I wonder, did Avraham really hear words, or was it his intuition that made him stop and look around before sacrificing his son? He would then have seen the ram and felt in his heart that the ram was what God wanted, not a human sacrifice. Either way, Avraham got the message.
In a different era our Torah reading from the Book of Numbers, called the Maftir, details how worship was conducted in the days of the Mishkan, the Tent of Meeting, also known as the Tabernacle. It was our place of worship while we wandered in the desert on our way to the Promised Land. Messages about travel were read by the Kohanim, the priests, by interpreting a sign from nature. During daylight they watched the pillar of cloud in front of the Tabernacle. If it moved, the Tent and the people moved. If it stayed still, the Tent and the people stayed where they were. At night God guided them with a pillar of light, as written in Exodus 13:21, “And God went before them by day in a pillar of cloud, to lead them the way; and by night in a pillar of fire, to give them light; to go by day and night.”

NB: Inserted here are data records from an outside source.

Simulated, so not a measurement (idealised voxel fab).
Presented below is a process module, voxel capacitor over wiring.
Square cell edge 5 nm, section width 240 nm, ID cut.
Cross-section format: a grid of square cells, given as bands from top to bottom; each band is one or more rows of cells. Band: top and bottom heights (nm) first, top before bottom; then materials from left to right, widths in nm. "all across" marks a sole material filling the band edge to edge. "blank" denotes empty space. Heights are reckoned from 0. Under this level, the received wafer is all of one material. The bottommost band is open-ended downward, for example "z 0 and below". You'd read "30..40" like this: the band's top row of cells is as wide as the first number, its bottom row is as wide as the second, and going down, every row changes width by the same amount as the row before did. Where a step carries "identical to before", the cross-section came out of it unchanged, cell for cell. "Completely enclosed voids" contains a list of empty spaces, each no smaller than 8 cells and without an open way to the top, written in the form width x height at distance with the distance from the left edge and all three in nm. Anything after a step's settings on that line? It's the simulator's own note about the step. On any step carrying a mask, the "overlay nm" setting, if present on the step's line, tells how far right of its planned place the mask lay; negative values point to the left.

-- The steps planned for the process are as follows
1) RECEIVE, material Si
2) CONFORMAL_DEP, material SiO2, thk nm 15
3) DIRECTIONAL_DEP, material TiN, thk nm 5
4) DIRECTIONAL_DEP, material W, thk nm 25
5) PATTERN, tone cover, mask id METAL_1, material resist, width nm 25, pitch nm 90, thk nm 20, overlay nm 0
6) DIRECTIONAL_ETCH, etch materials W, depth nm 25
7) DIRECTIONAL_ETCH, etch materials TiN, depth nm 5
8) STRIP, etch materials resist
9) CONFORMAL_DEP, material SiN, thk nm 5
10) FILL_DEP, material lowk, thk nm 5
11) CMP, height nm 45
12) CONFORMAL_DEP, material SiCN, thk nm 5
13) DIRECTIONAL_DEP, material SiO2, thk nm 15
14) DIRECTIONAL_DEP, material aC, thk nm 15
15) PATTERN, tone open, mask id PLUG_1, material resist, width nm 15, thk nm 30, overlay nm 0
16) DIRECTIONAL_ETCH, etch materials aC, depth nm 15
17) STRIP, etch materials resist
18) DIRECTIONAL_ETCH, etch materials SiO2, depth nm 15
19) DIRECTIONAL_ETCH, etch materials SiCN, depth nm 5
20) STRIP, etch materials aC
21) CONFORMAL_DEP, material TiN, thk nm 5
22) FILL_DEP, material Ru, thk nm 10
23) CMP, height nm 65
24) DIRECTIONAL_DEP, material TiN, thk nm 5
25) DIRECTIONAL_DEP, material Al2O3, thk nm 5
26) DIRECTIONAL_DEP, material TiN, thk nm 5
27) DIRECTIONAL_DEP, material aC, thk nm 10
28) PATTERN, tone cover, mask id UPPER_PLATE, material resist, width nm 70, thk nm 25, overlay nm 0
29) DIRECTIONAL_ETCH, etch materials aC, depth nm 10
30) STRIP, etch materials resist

Today we have no Tent, no cloud, no flame to follow. But when we feel out of balance, out of our Tiferet center, we can get messages from Higher Realms, from God or ancestors or friends, from our intuition or from angels (otherwise known as messengers), or from aspects of nature. It is up to us to notice our yearning and ask for signs, whether auditory, visual, or sensual. We have our inner knowing, our feeling senses, our gut reactions. Synchronicity or coincidence is another way the Divine sends us messages.
As the High Holy Days are about healing of spirit and soul, which are interconnected to our bodies, I want to mention two Jewish trail blazers in the field of imagery and healing, both of whom became known to me through the founder of Jewish Renewal, Rabbi Zalman Schachter-Shalomi of blessed memory.
The first is the late Eugene Gendlin, the initiator of a technique called Focusing. Essentially it asks us to focus on the part of our body that resonates with the emotional, physical or spiritual challenge we are facing, and release the negative energy connected to it. When we are rebalanced, that is, when we are in Tiferet, healing follows. Gendlin trained many spiritual counselors to use his method.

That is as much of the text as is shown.